BAZELON, Chief Judge:
Appellant filed a libel in personam against the Republic of Tunisia. D.D.C. Admiralty No. 27-62. A summons was issued addressed to the Republic to be served upon the Tunisian Ambassador to the United States. Appellee, the United States Marshal, made the following return upon the unexecuted summons: "The within named principal agent having Diplomatic Immunity and being listed in the Diplomatic List of the State Department cannot be served at Washington, D. C. * * *" Appellant then filed this mandamus action to compel appellee to serve the summons "in conformity with the dignity and respect to be accorded representatives of a foreign government." The court granted appellee's motion to dismiss.
The only issue is whether the Marshal's return provided an adequate reason for his refusal to serve the summons. The return indicated that the Ambassador was entitled to diplomatic immunity. If the Ambassador's diplomatic immunity would in fact have been violated by service of process, the Marshal's return was sufficient. For although courts will not allow a Marshal to avoid his duty to serve process merely because he notices the availability of a defense to the suit,
Although we have held that diplomatic immunity is violated by joining a diplomatic officer as a defendant to a suit, Carrera v. Carrera, 84 U.S.App. D.C. 333, 174 F.2d 496 (1949), we have never decided whether it is violated by service of process on a diplomatic officer in an attempt to join, not him, but his sending state. There is little authority in international law concerning whether service of process on a diplomatic officer as an agent of his sending country is an "attack on his person, freedom or dignity" prohibited by diplomatic immunity.
The judgment is
WASHINGTON, Circuit Judge (concurring):
I concur in the result for reasons which will appear. First, I believe it desirable to describe with some particularity the factual situation here presented.
1. The Republic of Tunisia, a sovereign state, was alone named as the respondent in the libel in personam filed on November 30, 1962, by a Greek corporation as libelant. No attachment of any property of the Republic was attempted. The libel prayed that process issue against the Republic of Tunisia.
Pursuant to our request, the Attorney General communicated to us the views of the Department of State, as expressed in a letter dated August 10, 1964, and signed by its Acting Legal Adviser, on this matter. The Department there advised us, inter alia, that "diplomatic representatives of foreign governments are not generally authorized to accept service of process on behalf of their government"; that "The establishment by one country of a diplomatic mission in the territory of another does not implicitly or explicitly empower that mission to act as agent of the sending state for the purpose of accepting service of process"; and that the "Department of State, as in the case of any other foreign office, may not impute such authority to the diplomatic mission of the sending state."
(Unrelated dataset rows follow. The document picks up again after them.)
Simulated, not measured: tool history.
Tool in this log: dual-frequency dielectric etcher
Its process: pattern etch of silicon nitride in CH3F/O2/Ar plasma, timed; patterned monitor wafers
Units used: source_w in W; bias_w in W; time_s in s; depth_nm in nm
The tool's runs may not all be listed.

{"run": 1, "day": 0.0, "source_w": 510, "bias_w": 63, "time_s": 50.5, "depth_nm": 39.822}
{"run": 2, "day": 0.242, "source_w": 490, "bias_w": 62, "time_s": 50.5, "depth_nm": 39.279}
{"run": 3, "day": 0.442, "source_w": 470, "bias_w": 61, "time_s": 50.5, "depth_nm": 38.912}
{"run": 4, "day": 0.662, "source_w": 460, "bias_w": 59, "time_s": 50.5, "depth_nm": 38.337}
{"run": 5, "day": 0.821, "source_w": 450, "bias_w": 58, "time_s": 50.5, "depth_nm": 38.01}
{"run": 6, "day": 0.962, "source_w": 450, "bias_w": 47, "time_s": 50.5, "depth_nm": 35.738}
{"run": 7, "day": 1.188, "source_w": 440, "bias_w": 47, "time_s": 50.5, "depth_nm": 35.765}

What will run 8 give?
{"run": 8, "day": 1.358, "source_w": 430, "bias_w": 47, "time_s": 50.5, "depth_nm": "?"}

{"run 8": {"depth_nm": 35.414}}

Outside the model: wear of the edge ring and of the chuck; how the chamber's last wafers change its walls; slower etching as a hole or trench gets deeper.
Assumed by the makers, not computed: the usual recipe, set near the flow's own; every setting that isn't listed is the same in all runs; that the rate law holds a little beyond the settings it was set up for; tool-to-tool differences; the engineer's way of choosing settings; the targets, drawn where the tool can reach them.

The State Department also told us that in the fall of 1962 the then Tunisian desk officer at the Department made "several informal inquiries" of officials of the Tunisian Embassy as to "whether the Embassy of Tunisia would be willing to accept service of summons in this case," and that he was informed that "the Tunisian Embassy would be unwilling to accept service of process."
This advice was supplemented by the State Department at the request of two members of the court in a second letter dated January 13, 1965. We were there advised, inter alia, in response to specific questions, that under the law of nations a duly accredited ambassador of another state is entitled to immunity from personal service by the United States Marshal of all process, inside or outside his Embassy, even though the basic suit names his sending state, rather than himself, as the party respondent;
In view of the advice of the Department, which we must respect (see footnote 7 infra), that the Ambassador of Tunisia has indicated that he is unwilling to accept service and that he is therefore immune from personal service in this suit under international law,
2. I agree that the Marshal's return of May 16, 1963, was more than adequate, even though he failed to state that he had attempted to ascertain whether the Ambassador would accept service. (As already pointed out, the record here suggests that he did so ascertain.) I would agree that the proper course of a complaining party seeking to serve process upon an accredited ambassador is to request the State Department to ascertain under accepted diplomatic practice whether diplomatic immunity, will be waived and service will be accepted in a particular case. I would also hold that the complaining party's proper course, if the answer is affirmative, is to request that the State Department make the diplomat's answer available to the court, and if the answer is negative the complainant should ordinarily discontinue its suit.
3. The libel in this case was filed by a foreign corporation and seeks a money judgment in the nature of damages against a foreign sovereign because of acts which took place at the port of La Gaulette, Tunis, Tunisia.
To allow maintenance of this suit would tend, in my opinion, to make the District Court an international court of claims, open to suits for money judgments by citizens of any foreign country against their own or another foreign sovereign. Apart from the many other difficulties involved, I do not think the great burden of maintaining courts to handle international cases of the kind presented here should be imposed upon the taxpayers of this country. Perhaps the libeling Greek corporation can successfully pursue its claim against the Republic of Tunisia
Although an ambassador may be served if he consents to service, the failure of the Marshal to state on the return that he attempted to ascertain whether the Ambassador would accept service voluntarily did not render the return inadequate. We do not think that the Marshal should be burdened with a duty to investigate whether diplomatic immunity will be waived. Rather that burden should rest on the party seeking service.
The Vienna Convention has been signed by 63 states, including the United States. It came into force on April 24, 1964, having been finally accepted by 28 states. The treaty is now before the United States Senate for its advice and consent to ratification. See Maktos, Diplomatic Immunity, 31 D.C.BAR J. 227, 231 (1964).
We consider that we may properly (and perhaps must) consider as truthful and reliable the statements of the Department as to the activities of the Department and its officials in dealing with the representatives of Tunisia. See note 6, infra; cf. Shaffer v. Singh, 120 U.S. App.D.C. ___, 343 F.2d 324 (1965).
"The first question is whether the diplomatic immunity of an ambassador would preclude service on him by a United States marshal when the ambassador is outside of his embassy and when the process does not purport to join him as a party to a judicial action, or to compel his attendance in court, or to require other action by him, but rather purports to join his sending state as a party in a pending action. According to the law of nations, an ambassador who has been accepted and received as such by the President, and is still accredited, is entitled to personal inviolability. It has long been considered that an ambassador is immune from the service of all process, in the absence of a waiver of immunity, or of an indication that he is willing to accept service on behalf of his government or some other person. Diplomatic immunity is derived from the law of nations and is not limited to service of process in actions naming an ambassador as a party or requiring his presence in court.